Welcome to Mo-Drash ... the weird confluence of the Jewish tradition of Midrash and me!

What is Midrash? Literally, the word derives from the Hebrew root that expresses interpretation. Figuratively, it is the process by which Jews read between the lines of our sacred stories and seek insight from what we discover from each story, verse, word, letter and stroke of the pen.

Who am I? My name is Adam Morris, but known by many as Rabbi Mo. I spend a lot of my time serving in the role of rabbi, but I am also a husband, a dad, a runner and a 'weekend' craftsman (among other things). I try to move like Abraham to find my Place ... to wrestle like Jacob to know my Place ... and to snicker like Sarah to keep me in my Place.

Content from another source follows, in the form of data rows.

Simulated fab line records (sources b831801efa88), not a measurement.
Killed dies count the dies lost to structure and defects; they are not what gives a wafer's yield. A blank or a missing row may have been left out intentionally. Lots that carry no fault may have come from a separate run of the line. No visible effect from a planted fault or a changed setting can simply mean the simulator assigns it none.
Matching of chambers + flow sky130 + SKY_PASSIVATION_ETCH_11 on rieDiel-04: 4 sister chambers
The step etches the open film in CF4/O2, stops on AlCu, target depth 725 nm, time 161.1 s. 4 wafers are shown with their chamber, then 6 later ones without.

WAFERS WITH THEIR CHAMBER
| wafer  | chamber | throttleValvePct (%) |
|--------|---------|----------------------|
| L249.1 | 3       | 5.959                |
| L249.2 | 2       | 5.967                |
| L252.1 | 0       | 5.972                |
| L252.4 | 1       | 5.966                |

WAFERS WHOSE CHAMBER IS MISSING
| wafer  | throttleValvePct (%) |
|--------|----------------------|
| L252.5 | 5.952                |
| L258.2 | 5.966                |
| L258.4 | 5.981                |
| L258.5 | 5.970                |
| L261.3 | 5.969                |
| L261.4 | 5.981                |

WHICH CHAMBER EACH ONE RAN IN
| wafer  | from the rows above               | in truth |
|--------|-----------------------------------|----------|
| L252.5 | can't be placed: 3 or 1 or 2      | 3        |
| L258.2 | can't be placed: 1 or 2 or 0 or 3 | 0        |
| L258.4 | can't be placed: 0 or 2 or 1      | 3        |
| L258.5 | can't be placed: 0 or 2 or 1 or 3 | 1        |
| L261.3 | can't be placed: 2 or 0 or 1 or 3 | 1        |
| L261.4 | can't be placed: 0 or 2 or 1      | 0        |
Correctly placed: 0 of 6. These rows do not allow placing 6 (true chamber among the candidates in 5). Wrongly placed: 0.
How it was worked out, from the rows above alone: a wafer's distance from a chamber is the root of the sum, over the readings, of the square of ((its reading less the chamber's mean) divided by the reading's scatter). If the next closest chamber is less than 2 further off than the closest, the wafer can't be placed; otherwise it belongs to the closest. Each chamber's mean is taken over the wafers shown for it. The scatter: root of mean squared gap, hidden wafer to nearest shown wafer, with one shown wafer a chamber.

B'makom she-ani omayd (from The Place where I stand),
Rabbi Mo

Friday, November 16, 2007

Psalms - The Spiritual iPod

Name the common denominator in the following scenes:
·        Walk into any gym or exercise facility, outdoor running trail or even biking trail and pay attention those running, pumping iron or generally working on their fitness.
·        Make your way onto any bus, airplane, train, trolley or subway as people journey from one place to another and take a good look at those various travelers.
·        Imagine inside the home or many teens or young adults as they deal with frustrating parents/friends/situations and take note of one of their coping tools.
Figure it out?  Two white buds, with thin white cords stick out from the ears of a many of these individuals. The buds and their cords connect each of these souls to … their iPod.  These souls, who are working to transform themselves, make their way from one stop to another or simply coping with what life throws at them … turn to the media that lives within their iPod to aid them in their quest. 

I am sure that from watching or having those ubiquitous buds stick out from your own ears, you know other scenes or settings that serve as perfect moments to hook in to what your iPod offers.  And so, you understand the ways in which we human beings of the twenty-first century use the iPod all that it contains to inspire, ground, comfort and celebrate.

As much as Apple is raking in the dough for its creation of the iPod, they borrowed a VERY old idea.  Open up your Bibles to the book of Psalms, and take a good look at (possibly) humanity’s very first iPod.  Whoever the author if these Psalms may be – David (according to legend) or others as scholars may attest she or he created something of great emotional diversity and spiritual sophistication.

Looking for a path to follow to get to the next ‘stop’ in your life? Dial up Psalm 119.  Looking for a pick-me-up or some hope when feeling desperate?  Click on Psalm 21.  Just want to let it all hang out and party? Rock on with Psalm 150.  Throughout this collection you will find genuine human emotions expressed in a manner that is poetic, yet accessible … passionate, yet contemplative.

It is not only in the nature of Psalms that we find elements of a spiritual iPod, but in the uses and customs around Psalms in the Jewish community.  Today Psalms comprise a noteworthy part of Jewish liturgy.  There are Psalms associated with each day of the week and with each festival; as if to help the community to remember which day it is (I am pretty sure that an iPod has a time and date on it!).   In addition, there is entire section of Psalms of praise that Jews recite on each festival … to help mark the sacred and joyous nature of that observance. 

In addition to these and many other examples of how this spiritual iPod enhances the communal prayer experience, individuals power up this device, as well.  Reciting Psalms is a common practice for those who are sick or when facing some other trial or tribulation.  In some communities, grieving relatives turn to Psalm 119.  As it is written as an acrostic, on the anniversaries of the deaths of their loved ones, the mourners recite the lines from this Psalm that spell out the name of the one they miss.  On the other end of the ‘womb to tomb’ spectrum, when some Jews name their children, they recite a similar acrostic spelling the name of the new soul in their lives.

How can I compare the technology of the iPod to the Psalms?  How can I talk about the diversity that can be found within even the smallest of iPods and that of a static book of ‘only’ 155 poems?  Perhaps the metaphor has its limitations, and then again … it says right there in the Psalms, in that old spiritual iPod: “Teach us to number our days, and we will acquire a heart of wisdom.”  Maybe, just maybe, the kind of numbering or counting that relates to wisdom has nothing to do with the quantity of gigabytes or bandwidth, but in the quality of media that truly and powerfully touches the sacred within us. 

Then again, we live in the twenty-first century where so much is possible … including having the Book of Psalms - that first spiritual iPod - completely contained and easy to read or listen to within its twenty-first century version.